Jacob Ward, FRHistS (J.W.A.P.)

Dr Ward is a contemporary historian, whose work spans the history of science and technology, environmental history, organisational history, and political history. He is currently Assistant Professor (tenured) in the History Department and Science, Technology, and Society Studies Research Programme at Maastricht University's Faculty of Arts and Social Sciences.

For 2022-2026, Dr Ward is the principal investigator for an NWO (Dutch Research Council) VENI Grant, 'The Prediction Machine: Science, Technology, and Futurology in British Government'. This project explores the history of futures research in the UK, from governmental research on resource scarcity and energy futures in the 1970s to the creation of the Technology Foresight programme in the 1990s.

Dr Ward's first book, Visions of a Digital Nation: Market and Monopoly in British Telecommunications (MIT Press, 2024), explores the technological, political, and economic futures that fuelled the digitalisation and privatisation of Britain's telecommunications infrastructure. This book won the 2024 Turriano Prize from ICOHTEC, the International Committee for the History of Technology, for the best first book by an historian of technology. The book is available to download open-access from MIT Press here.

Dr Ward has also won the 2018 Duncan Tanner Essay Prize from Twentieth Century British History for an article from this project, 'Financing the Information Age: London TeleCity, The Legacy of IT-82, and the Selling of British Telecom'. You can read the open-access article for free here.

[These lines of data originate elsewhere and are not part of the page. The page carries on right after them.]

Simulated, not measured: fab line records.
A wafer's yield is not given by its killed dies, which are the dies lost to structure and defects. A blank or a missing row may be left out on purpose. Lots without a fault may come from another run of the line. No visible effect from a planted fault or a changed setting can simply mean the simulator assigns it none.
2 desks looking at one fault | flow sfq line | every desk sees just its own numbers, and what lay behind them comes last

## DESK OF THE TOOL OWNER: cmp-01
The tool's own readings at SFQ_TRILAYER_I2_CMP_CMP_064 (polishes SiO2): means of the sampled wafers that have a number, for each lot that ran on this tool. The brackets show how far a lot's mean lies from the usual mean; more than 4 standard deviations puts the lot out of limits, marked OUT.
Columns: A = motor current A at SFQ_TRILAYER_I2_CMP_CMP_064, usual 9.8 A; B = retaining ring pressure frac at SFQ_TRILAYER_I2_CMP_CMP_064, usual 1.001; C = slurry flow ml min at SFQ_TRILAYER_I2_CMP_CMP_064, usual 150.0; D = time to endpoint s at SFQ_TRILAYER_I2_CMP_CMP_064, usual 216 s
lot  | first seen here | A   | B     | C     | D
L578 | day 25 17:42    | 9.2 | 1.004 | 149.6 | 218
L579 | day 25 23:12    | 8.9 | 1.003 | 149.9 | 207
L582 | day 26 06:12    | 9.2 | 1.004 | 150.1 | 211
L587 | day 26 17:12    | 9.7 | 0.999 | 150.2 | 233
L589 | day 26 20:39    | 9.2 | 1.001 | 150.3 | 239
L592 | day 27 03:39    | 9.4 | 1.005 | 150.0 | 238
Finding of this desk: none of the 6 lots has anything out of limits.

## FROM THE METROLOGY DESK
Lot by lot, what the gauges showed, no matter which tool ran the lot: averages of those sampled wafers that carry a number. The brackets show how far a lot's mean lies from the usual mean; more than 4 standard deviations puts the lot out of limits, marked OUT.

He teaches in the FASoS BA Arts and Culture and BA Digital Society, and supervises theses in the MA European Studies in Science and Technology. He is the primary supervisor for PhD projects on the history of teledemocracy (Joe Litobarski) and adaptive architecture (Max Bouttell), and co-supervises a PhD project on the history of solar energy and the oil industry (Jelena Stankovic) on Prof. Cyrus Mody's NWO VICI Project, 'Managing Scarcity and Sustainability: The Oil Industry, Environmentalism, and Alternative Energy in the Age of Scarcity'.